When Disegno arrived at my doorstep around the last days of December, I browsed through its tactile, lushious pages and decided that this was it.
With so many new things* piling up, I absolutely had to do a round up of some of the inaugural issues of ‘little’ magazines that, while lying in my office floor, also took part in the recent and continued revival of the archizine.
Intriguingly so, Dissegno itself spoke of how design magazines have been consciously pushing the borders of the architectural, not only into ever-new interdisciplinary connectivities or wide web platforms, but also ending up in territories that no longer pertain exclusively to architecture.
There was a time around the beginning of the 20th century in which design, in its acception of object creation, was still the bastard offspring of architectural mastery. Now, as it somewhat scandalously seems, it is architecture that more often than not is seen under the wide and prolific umbrella of design culture.

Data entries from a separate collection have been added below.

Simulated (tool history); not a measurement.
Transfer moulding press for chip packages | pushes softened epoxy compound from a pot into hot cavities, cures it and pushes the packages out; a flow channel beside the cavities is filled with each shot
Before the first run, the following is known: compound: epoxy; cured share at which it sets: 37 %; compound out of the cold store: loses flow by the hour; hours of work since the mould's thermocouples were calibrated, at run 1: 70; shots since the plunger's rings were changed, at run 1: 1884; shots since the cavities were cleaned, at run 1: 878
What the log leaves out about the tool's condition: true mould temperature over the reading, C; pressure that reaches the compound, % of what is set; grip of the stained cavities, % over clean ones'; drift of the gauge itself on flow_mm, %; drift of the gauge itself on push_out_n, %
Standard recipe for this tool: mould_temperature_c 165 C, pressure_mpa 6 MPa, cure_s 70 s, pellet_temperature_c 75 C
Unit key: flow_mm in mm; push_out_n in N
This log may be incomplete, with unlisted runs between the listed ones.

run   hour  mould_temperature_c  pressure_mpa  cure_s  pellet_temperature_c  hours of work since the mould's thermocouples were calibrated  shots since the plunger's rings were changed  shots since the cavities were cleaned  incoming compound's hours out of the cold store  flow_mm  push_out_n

Thus, what once was for me the quintessential compel of an event such as ExperimentaDesign – the notion that activities as far apart as graphic design and urban planning are unified under the broad cultural inheritance of the progetto – is now also the implicit drive for the editorial mission of previous Icon editor and Disegno founder Johanna Agerman Ross.
This being said, I had the intention of reviewing in this post more or less every genre represented in my small but proud collection of number one editions, from the student zine lookalike full of star contributions, such as the 2010 Block, architecture etc., back to the academic-journal-refusing-to-be-academic also full of star contributions, such as the 2003 Log.
London’s Block, architecture etc. and… New York-based Log.
But alas, moving to another continent has a way of being hard on your luggage selection, and so I’ve decided to focus this update on two geographically bounded magazines that appeared during last summer, one in the unlikely – or not so – outskirts of Porto, the other in no longer so classical Rome.
The first of those, Peachvelvet International, or PI.MAG, belongs to a not unpredictable trend of publications catering locally to all the resilient lovers of an enduring, softly hued architectural minimalism.
This is all about the well-respected late modern tendeza that is still creating bridges and bonds for lone, misunderstood architects in disparate locations like the Iberian peninsula and relevant sections of the islands of Japan, United Kingdom or Switzerland.
PI.MAG’s opening manifesto is naturally and wikipedically about the color “white,” which as we know nowadays comes in manifold gradations right down to pitch black. Grey is thus welcome into the mag’s velvety, impeccable pages.
And while overall blinding white is still the domain of dodgy radicals – and being that the editors are “not obsessed with white or white buildings” – the delicate, tactile palette of this zine also welcomes the faint tinges of birch or even the manly rusty orange of Corten steel.
So as to complete its eulogy of descriptive, tint neutrality, PI.MAG rounds off with a piece of criticism – yes! amazing! – that dedicates yet another diatribe of fine ironical analysis to the color “green” and its many sustainable shades.
At this point we are finally allowed to uncover that “green” is not only the new black. “Green” has also become an ideological tool that conceals the lack of architectural quality of all the buildings that refuse to be simply and naturally… white. It really makes you wonder.
Boundaries speaks of entirely dissimilar colors. And that is suddenly warmingly welcome. As you flip through the magazine, you cannot avoid the color of dirt, and the color of people, and the color of naïve attempts at happiness. And this is good, and it feels right in a time in which a politics of radical aesthetics has to substitute again for the faint aestheticizations of the nice and cute.
As stated in its inaugural editorial, the borders in this magazine are not intended to be that of “the political frontier.” However, there is a bold desire to push some edges, namely in regards to what the stances of the architectural profession have been within a “new economy.”
As a peer-reviewed magazine that gets architects, researchers, urban planners, historians and geographers together, Boundaries is precisely about not being neutral, about joining forces, about enrichening the dialogue with differing positions. It does not acritically want to just caress the well established. And that is as promising as dedicating its first issue to Africa.
Opening up to Africa’s many realities, the project reviews in Boundaries reach from cooperation to tourist operations. In either case, they recall what to me emerges as still an essential problem: how to sustain the innovative qualities of architectural research when cultural and material resources are scarce.
And this question somehow relates to a worrisome impression which has often overcome me along the last couple of years. This is the possibility that, rather than the emergent economies we’re currently looking at, Africa might indeed be the future. For the better and the worse.
In that sense, it is only logical that we start paying some serious attention to this large, often forgotten continent.